Ludicrous, far-fetched, over-wrought - it was hard not to walk out of this film.  When the house lights came up, not a single clap.  Why do film-makers ruin their own films like this?  I don’t understand.  I had the same problem with Clint Eastwood’s Gran Torino.  That was a outstanding portrait of a man and the changes he encounters in old age; but, there too, the film-makers couldn’t leave well enough alone and had to spoil the film by dragging in Eastwood’s tiresome, old Dirty Harry conceits.  Maybe after years in the film business it hard for producers, directors, and writers to deal with normal, ordinary life.  The concept of people experiencing events and then just going on with their lives is not something film-makers (as compared to, say, novelists) know how to deal with.  Reality is too disturbing for them; they are out of their element.  It freaks them out.

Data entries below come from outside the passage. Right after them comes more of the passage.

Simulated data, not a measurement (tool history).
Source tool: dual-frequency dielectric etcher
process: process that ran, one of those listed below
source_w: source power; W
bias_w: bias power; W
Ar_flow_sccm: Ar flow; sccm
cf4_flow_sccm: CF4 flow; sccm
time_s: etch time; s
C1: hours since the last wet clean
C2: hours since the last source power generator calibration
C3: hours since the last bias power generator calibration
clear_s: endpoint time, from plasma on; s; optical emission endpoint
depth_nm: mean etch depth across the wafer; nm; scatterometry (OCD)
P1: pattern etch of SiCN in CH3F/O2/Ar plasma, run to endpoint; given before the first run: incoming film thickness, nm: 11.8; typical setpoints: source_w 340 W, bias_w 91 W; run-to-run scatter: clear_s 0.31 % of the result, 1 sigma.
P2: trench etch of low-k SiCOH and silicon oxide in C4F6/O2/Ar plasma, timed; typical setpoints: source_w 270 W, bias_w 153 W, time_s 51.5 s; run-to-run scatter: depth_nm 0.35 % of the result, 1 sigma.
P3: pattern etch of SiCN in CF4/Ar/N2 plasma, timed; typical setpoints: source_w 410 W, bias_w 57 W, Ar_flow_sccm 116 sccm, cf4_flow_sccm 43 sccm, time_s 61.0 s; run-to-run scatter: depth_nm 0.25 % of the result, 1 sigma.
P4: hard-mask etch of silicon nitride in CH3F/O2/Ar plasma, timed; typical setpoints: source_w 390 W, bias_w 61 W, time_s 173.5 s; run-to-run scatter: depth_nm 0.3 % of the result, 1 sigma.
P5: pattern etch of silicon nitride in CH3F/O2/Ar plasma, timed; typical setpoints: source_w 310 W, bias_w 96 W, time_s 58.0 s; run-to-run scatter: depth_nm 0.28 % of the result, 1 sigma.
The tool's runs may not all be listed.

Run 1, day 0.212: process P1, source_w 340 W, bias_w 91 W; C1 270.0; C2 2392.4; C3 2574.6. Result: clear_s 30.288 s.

OK, I’ve trashed the bad part of this film but now let me back up and praise the first two-thirds of it, which are worth seeing.  Exarchopoulos and Schoenaerts are a delight to watch together.  She’s reserved and moody, yet full of a watchful suspicion of the world.  Self-protection is her nature.  He is vivacious, charming but boyishly vulnerable.  A crook more by accident than by nature.  If there was a French version of Reservoir Dogs, he would have fit right in with the other doomed petty thieves.  The original title of this film is Le Fidèle, which means “The Faithful” in French, and it should have been kept for its American release because this is a film about faith, trust, and confidence.  Not among the criminals, mind you, but between the two lovers.  Normally two people arguing about the importance of trust in their relationship would not have a lot of dramatic possibilities, but make one of them a criminal, as Roskam has done, and the topic takes on major importance.  This is a thriller about honesty.  Finally, I like Roskam’s directorial style.  Everything about this film is low-key and slow.  The colors are muted.  There isn’t much music.  Roskam doesn’t force a scene, he lets the camera linger.  He’s not afraid of silence.  This doesn’t weaken the film, rather it enhances it.  In a film this quiet the slightest gesture becomes a tidal wave.  It was masterfully done - at least for a while. 

After the War (Dopo la Guerra)
Back in the 1980s Marco Lamberti (Giuseppe Battiston) was part of a left-wing terrorist group in Italy, sort of like the Red Brigades.  After murdering an Italian judge, he sought and received asylum in France.  Decades later a terrorist act in Italy (which he had nothing to do with) puts him under the spotlight and makes him a target for extradition.  He and his sixteen-year-old daughter flee into the French countryside.  Meanwhile, back in Italy, his family suffer the consequences for his past crimes.

A dud.  This film is slow, heavy, and lugubrious.  The characters are shallow.  Worst of all, though, is the inability of the film-makers to honestly deal with the very topics their own film raises.  To make a candid and frank film about the terrorist groups of the 1960s, 70s, and 80s (The Red Brigades, Baader-Meinhof, Weather Underground, etc.) requires a tremendous amount of courage and intelligence.  For this film to work we need to understand Marco’s commitment to violence, especially the ideology of revolutionary violence so prevalent at the time.  Without that, he remains unsympathetic and this is nothing more than a dreary little tale about a scofflaw.  But the film never provides this understanding, we never really get inside Marco's head.  Instead we’re shown the problems which the terrorist’s family undergoes - his sister in Italy gets fired from her teaching job, his daughter can’t go hang out with other teens at the beach, etc. Interesting, to be sure, but since the big question of the film - should Marco go to jail for his actions twenty years ago or not - never gets candidly addressed, all of the human interest sub-plots seem evasive.  

Giuseppe Battiston and Charlotte Cétaire
I understand the reluctance of director Annarita Zambrano and her co-writer Delphine Agut to take an honest look at terrorism from the terrorist's point-of-view.  There are many angry and damaged people in Europe and the US who might find Marco's commitment to revolutionary violence inspiring, but if the artists are unwilling to deal honestly with a difficult topic like this, then they shouldn’t deal with it at all.  And the final sign that Zambrano is in over her head is the ending (spoiler alert).  Rather than deal with the issues her own movie raises, she simply kills off her protagonist.  Marco is on the road one dark night and car runs him over and kills him.  So there.  As they used to say back in the '60s: What a cop-out.